Castelli Gallery is pleased to present Roy Lichtenstein: Re-Figure. This exhibition focuses on Lichtenstein’s diverse treatment of the human figure in works that proceed from his iconic cartoon paintings from the '60s. Featuring some of the artist’s most innovative works, Lichtenstein: Re-Figure aims not only to highlight the artist’s engagement with the human figure—a central theme throughout his career—but also to “re-figure,” in the sense of reassessing, the common yet reductive view of Lichtenstein as the painter of pop culture images.

Just as artists from antiquity through modernism studied the human form, Lichtenstein too engaged in a sustained investigation of this subject. Despite the ubiquity of this theme, Lichtenstein created his highly original works using a diverse spectrum of imagery drawn from art history and popular culture.

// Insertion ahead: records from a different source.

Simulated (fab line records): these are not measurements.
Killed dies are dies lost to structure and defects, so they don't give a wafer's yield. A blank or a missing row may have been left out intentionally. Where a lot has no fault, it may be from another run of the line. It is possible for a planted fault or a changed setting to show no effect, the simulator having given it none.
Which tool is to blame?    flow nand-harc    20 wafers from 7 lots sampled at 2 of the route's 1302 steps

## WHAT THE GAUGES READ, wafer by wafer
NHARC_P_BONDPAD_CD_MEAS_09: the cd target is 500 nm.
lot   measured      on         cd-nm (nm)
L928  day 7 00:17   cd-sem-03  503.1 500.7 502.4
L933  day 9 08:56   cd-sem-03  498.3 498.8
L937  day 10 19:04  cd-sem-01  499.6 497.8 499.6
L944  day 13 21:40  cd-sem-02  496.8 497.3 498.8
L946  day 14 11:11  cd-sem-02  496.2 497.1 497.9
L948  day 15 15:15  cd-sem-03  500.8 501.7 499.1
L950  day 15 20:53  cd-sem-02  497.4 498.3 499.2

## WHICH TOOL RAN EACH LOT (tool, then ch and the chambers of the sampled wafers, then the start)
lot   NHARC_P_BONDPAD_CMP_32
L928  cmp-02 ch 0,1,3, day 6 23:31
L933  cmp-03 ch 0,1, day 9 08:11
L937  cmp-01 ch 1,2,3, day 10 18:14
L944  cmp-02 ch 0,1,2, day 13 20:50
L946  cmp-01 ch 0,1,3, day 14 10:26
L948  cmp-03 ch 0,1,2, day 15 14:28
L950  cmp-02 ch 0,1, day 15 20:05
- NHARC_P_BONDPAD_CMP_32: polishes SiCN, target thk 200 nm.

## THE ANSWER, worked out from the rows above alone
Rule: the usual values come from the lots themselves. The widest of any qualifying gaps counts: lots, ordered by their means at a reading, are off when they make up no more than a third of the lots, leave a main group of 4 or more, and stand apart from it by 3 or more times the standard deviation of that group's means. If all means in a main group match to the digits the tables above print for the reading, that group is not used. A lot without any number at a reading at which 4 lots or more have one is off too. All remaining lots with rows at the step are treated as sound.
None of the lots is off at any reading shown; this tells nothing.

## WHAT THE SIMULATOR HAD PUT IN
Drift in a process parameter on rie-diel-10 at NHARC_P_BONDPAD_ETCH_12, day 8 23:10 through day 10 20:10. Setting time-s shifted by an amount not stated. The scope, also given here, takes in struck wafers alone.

The works on view exemplify the different types of imagery Lichtenstein experimented with over the years, including the distinctive styles of art movements such as Surrealism and Abstract Expressionism as well as the design of commercial images. For instance, in Drawing for Female with Comet, 1977, Lichtenstein works in a Surrealist idiom by referencing the work of René Magritte, Giorgio de Chirico, and Salvador Dalí. Other works in the exhibition juxtapose abstract and figurative ways of representing the human figure. For example, in Portrait Triptych (Study), 1974, and Modern Art I and II (Studies), 1994, Lichtenstein explores what happens when recognisable human features become fragmented or simplified to geometric shapes. He approaches this topic in a different way in Woman, 1981, and his Brushstroke Head sculptures from 1987 by treating the shape of a brushstroke as an abstract image in its own right, which he then uses to compose the face and body of a woman. Composition with Two Figures, 1979, and Face and Feather, 1979, push the question of figuration versus abstraction to its limits, to the point where it becomes difficult to distinguish the human figure within the abstract composition.

By examining the many forms Lichtenstein used to represent the human figure, the exhibition aims not only to highlight Lichtenstein’s unique approach to a central subject in art history, but also to show how these inventive works in turn offer a fresh perspective on one of the most fundamental artists of 20th century.